If Mr Netanyahu emerges as victor in next Tuesday's election and in the process of government formation that will follow, he is unlikely to treat President Barack Obama to a repeat of what Mr Clinton's key Middle East aide, Dennis Ross, would later recall as that "nearly insufferable" performance in the White House in 1996.

Mr Netanyahu, who has gone out of his way to be publicly flattering about Mr Obama in recent weeks, knows a little more about diplomacy than he did then; one of several reasons why he lost the election three years later was that the Israeli public was unhappy about how unwelcome their prime minister had become in Washington.

The question of whether this is more than a superficial change, and whether he can manage to avoid alienating a new US president professedly intent on progress in the Middle East, remains a vexed one, however.
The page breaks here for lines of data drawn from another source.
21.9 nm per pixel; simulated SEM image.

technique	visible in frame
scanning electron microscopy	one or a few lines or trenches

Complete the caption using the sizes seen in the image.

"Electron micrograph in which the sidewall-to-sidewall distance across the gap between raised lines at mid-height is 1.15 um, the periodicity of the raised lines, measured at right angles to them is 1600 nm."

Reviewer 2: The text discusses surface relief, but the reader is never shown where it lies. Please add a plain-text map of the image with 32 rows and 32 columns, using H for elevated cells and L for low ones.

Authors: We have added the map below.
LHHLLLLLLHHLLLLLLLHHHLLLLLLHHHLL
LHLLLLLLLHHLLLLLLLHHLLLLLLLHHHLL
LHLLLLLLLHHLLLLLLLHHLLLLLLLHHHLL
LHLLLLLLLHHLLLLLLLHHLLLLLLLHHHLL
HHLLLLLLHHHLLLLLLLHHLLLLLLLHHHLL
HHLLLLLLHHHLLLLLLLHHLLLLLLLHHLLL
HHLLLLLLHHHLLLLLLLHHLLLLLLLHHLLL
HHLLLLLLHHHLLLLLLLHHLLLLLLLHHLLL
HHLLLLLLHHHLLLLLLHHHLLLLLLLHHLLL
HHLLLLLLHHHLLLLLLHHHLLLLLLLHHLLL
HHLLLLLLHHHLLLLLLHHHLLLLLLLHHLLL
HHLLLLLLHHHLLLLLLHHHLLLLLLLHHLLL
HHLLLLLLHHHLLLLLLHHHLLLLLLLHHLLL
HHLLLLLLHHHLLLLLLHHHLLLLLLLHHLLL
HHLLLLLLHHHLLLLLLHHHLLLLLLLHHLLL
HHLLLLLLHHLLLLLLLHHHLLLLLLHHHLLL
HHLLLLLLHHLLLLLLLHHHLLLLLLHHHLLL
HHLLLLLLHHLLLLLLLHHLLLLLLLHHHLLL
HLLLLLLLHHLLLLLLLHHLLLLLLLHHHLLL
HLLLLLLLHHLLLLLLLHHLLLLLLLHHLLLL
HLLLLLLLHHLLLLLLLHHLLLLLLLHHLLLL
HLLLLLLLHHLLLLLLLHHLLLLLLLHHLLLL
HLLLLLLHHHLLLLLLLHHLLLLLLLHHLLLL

With his lead over Tzipi Livni's Kadima party narrowing this weekend, Mr Netanyahu's Likud cannot be regarded as a shoo-in. But if he does win, it will have been on a platform of expanding rather than uprooting existing West Bank settlements, of the indivisibility of Jerusalem as the capital of the Jewish state, and of the need to remedy what he sees as the unfinished military job last month of toppling Hamas. None of these positions, on present showing, are likely to commend themselves to the White House.

The paradox of Mr Netanyahu's uneasy relationship with the US last time around is that he is the most Americanised of Israeli politicians, albeit one more linked to the neo-conservative Republican right. He was given a US education by his émigré Israeli parents, interrupted by military service first in the elite Sayeret Matkal unit – during which he took part in the nocturnal rescue of hostages from a hijacked Sabena jet in 1972 – and later in the 1973 Yom Kippur war.

He might even have pursued an American business career, had his brother, Yoni, not been killed during the much more famous Entebbe raid in 1976; for Bibi – as he is universally if not especially warmly known – that was a seminal event. But in 1982 he took a job in Israel's Washington embassy as a protégé of the leading Likud figure and then-ambassador Moshe Arens, returning to Israel in 1988 to a Knesset seat and deputy ministerial post.

His rise was meteoric, if hardly untroubled. In 1993, when he was fighting for the Likud leadership, his present – and third – wife, Sara, took an anonymous call reporting the existence of a video of her husband in "compromising romantic situations" with a female image consultant. The candidate's response was to go on television, confess to infidelity and then accuse his Likud rivals of using "mafia methods" to undermine him.

What mainly exasperated the Clinton administration once Mr Netanyahu became Prime Minister was his foot-dragging over the Oslo accords – which he had vigorously rejected, personalizing much of his opposition around the then-prime minister, Yitzhak Rabin, assassinated in 1995. Today, he remains deeply opposed to territorial concessions to the Palestinians in any foreseeable future, arguing that they would be to pave the way for a further "Hamastan" – the term he is proud of having coined about Gaza – in the West Bank.

He has several times during the campaign dropped the name of Tony Blair when advancing his own favoured alternative: an "economic peace" under which some of the formidable obstacles to West Bank trade might be removed – but not (as many others, including Mr Blair, envisage) as a prelude to an independent Palestinian state.

The Israeli analyst Yossi Alpher thinks that if Netanyahu wins and is able to form a unity government with Ms Livni and Labour leader Ehud Barak, he might just be able to avert an early collision with the US President. He might, Mr Alpher says, be able to persuade the President's envoy, George Mitchell, that instead of a deal with the Palestinians he could "live with" serious negotiations with Syria as an alternative – despite his campaign pledges not to surrender the Golan. This would at least have the merits of detaching Damascus from Iran – the nuclear threat from which Mr Netanyahu has made a centrepiece of his campaign. But if, instead, he forms a right-wing coalition including the fast-rising Avigdor Lieberman, Mr Alpher believes "he's in trouble."

Either way, a seminal New Yorker profile by David Remnick in 1998 emphasised the influence of the Likud leader's flintily hard-line father, Benzion Netanyahu, an academic and one-time aide to the revisionist Zionist Ze'ev Jabotinsky. "To a considerable degree Bibi Netanyahu's struggle is between an inherited ideology and the tug of political contingencies," Remnick wrote. If Mr Obama seriously wants progress in the Middle East, he is likely to have his work cut out if Mr Netanyahu wins next Tuesday.